In an ex-parte hearing on December 21, 2021, the Industrial Court instructed the companies to allow the workers back onto the compound and pay them their wages for December 2021.

However, the workers reported to work the following day and were refused entry.

The CWU then filed an application to the Industrial Court for contempt of court proceedings on December 30, 2021. By then, the companies had already applied to the court to have the injunction discharged.

In the letters sent by J.Broome & Associates Employment Consulting (firm) on behalf of the companies to Industrial Court President Deborah Thomas-Felix on January 5, concerns were expressed with how the Industrial Court has handled the matter.

The firm noted that on December 20, 2021, the union filed documents alleging an Industrial Relations offence, whilst also applying for an ex-parte interim injunction.

The firm stated that the union verbally informed the companies of the hearing on December 21, without any substantiating documentation from the court.

The firm added that being fully cognisant of the fact that the union does not possess the power to summon, the companies awaited formal communication from the court, even if the summons was to be served by the other party, as is common throughout the civil jurisdiction of Trinidad and Tobago.

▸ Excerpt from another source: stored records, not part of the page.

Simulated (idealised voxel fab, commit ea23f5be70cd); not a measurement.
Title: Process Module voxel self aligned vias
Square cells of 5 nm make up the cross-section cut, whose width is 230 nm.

During the intervening period, the firm stated that several calls were made to the court seeking clarity, but even to date, telephone contact for the court’s registry seems to be non-functional.

However, the ex-parte hearing was convened and the court issued an order that the companies pay wages/salaries and allowances to the arrived workers “in an unspecified timeframe for an indefinite period.”

The companies subsequently made an application to the court on December 23 in which they “proffered cogent and compelling reasons as to why the Order for injunctive relief should be discharged, but to date, the Court has not responded to the Company’s plea for a fair chance to be heard in the proceedings, despite the urgency and national importance and impact of such a decision by the court in light of the government’s similar intention with the public sector in a matter of days.”

The firm further stated, “Notwithstanding the Company’s pending Application from 23rd December 2021, the Court has chosen only to respond to a letter from the Union filed on 30th December 2021, by issuing and serving Orders to initiate proceedings for what is alleged to be a contempt of court. Suffice it to say, the Court’s alacrity in which it has dealt with the Union to the Company’s detriment illustrates an apparent incomprehensible bias with the potential to severely undermine and erode the public’s interest and confidence in the Court’s ability to be ‘fair and just, having regard to the interests of the persons immediately concerned and the community as a whole,’ in accordance with section 10 (3)(a) of the Industrial Relations Act 1972, as amended.”

The firm added that the companies remain at a loss as to why the court has embarked on “such an arbitrary course of action, but pray that answers and/or clarity will be provided as the matter progresses since it is a matter of significant public interest and importance.”

The letters were signed by Dr Jamille Broome, Employment and Law Consultant.